Doug does a lot of traveling on the road and he uses a open Wi-Fi hotspots a lot. He's worried about the security of using those hotspots, though. Leo says that using a Virtual Private Network (VPN) is a good solution, as it burrows a secure tunnel through the hotspot so that all of his data is encrypted. He'd be totally safe and secure. The downside though it that using a VPN will slow him down a lot, and they are a challenge for some to set up. And the reality is, more and more of what he'll be doing online is encrypted anyway.
Che just bought a new Dell XPS Desktop and it's started to slow down drastically. He does a speed test, like Leo taught, and the desktop is much slower than his laptop. Leo says to try plugging the desktop directly into the router with an ethernet cable, and see if the speed improves. If so, then he's narrowed it down to the router. Leo says it could the hardware, but he could try reinstalling the Wi-Fi connection. There may also be conflicting Wi-Fi drivers at work between the hardware driver and the Windows driver. That can confuse Windows and slow things down.

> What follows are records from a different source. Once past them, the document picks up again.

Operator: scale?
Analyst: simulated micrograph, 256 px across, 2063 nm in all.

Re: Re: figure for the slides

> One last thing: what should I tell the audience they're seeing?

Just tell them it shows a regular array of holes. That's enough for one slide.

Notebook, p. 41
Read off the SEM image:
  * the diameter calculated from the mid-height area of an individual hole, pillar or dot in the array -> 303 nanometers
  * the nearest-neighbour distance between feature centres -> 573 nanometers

Don just picked up the Dell XPS 13 per Leo's recommendation with the touch screen and he loves it. Leo says when buying a PC these days, it makes sense to "load it up" to future proof it and use it longer.
Anthony is buying a newly built home and it comes with Cat5 Ethernet cable. He's wondering how the Wi-Fi performance will be. Leo says it depends on the design, but he may need to get a few access points and salt the house with them here and there. Leo recommends staying within the family of his main router.
Rick is a truck driver and relies on open Wi-Fi access points. But a lot of them don't have parking space for his rig. How can he extend the signal so he can access their signal from outside the parking lots? Leo says that while there are Wi-Fi extenders that can pick up signals from a distance, he'll want to be sure he is a good customer at that provider. C Crane has a Wi-Fi extender called The Country Mile Wi-Fi. Another option is to buy a MiFi card, which uses 4G, and he can get that just about anywhere.
Richard was trying to transfer over his photos from his camera to his phone via Wi-Fi, but he can't find them. Leo says he does the same thing with his Sony because it's NFC enabled. But he'd need an app to do it. So if he doesn't have the app, then it may not have been received.
Luis can't connect to his Wi-Fi at his house, but he can connect to other Wi-Fi networks. Leo says that the first thing to do is connect via ethernet, just to make sure he can connect wired. Then he should try and join the Wi-Fi while he's right next to the router. If he can't connect, he should try rebooting the router. Then reboot the laptop. Then try wired again. It could be a handshake issue.
Richard turns off Wi-Fi when he's recording from his Android phone with TuneIn Pro. Now he can't turn the Wi-Fi back on. It does work in safe mode, though. Leo says that means an app is causing the problem. Could be a bad update. He should try resetting his phone. He should make sure his photos are backed up to Google Photos, and that he has his Google contacts backed up. Then go into pure recovery mode and wipe everything. He can also back them up to his computer via MTP. Once that's done, the issue should be fixed.
Mike's iPhone 6 Plus isn't accessing his Wi-Fi consistently. It keeps getting bumped off. Leo says that sometimes Apple products can be a bit promiscuous with Wi-Fi because it's always looking for a stronger signal. But it could be the settings in another device that has Wi-Fi access that's luring his device away.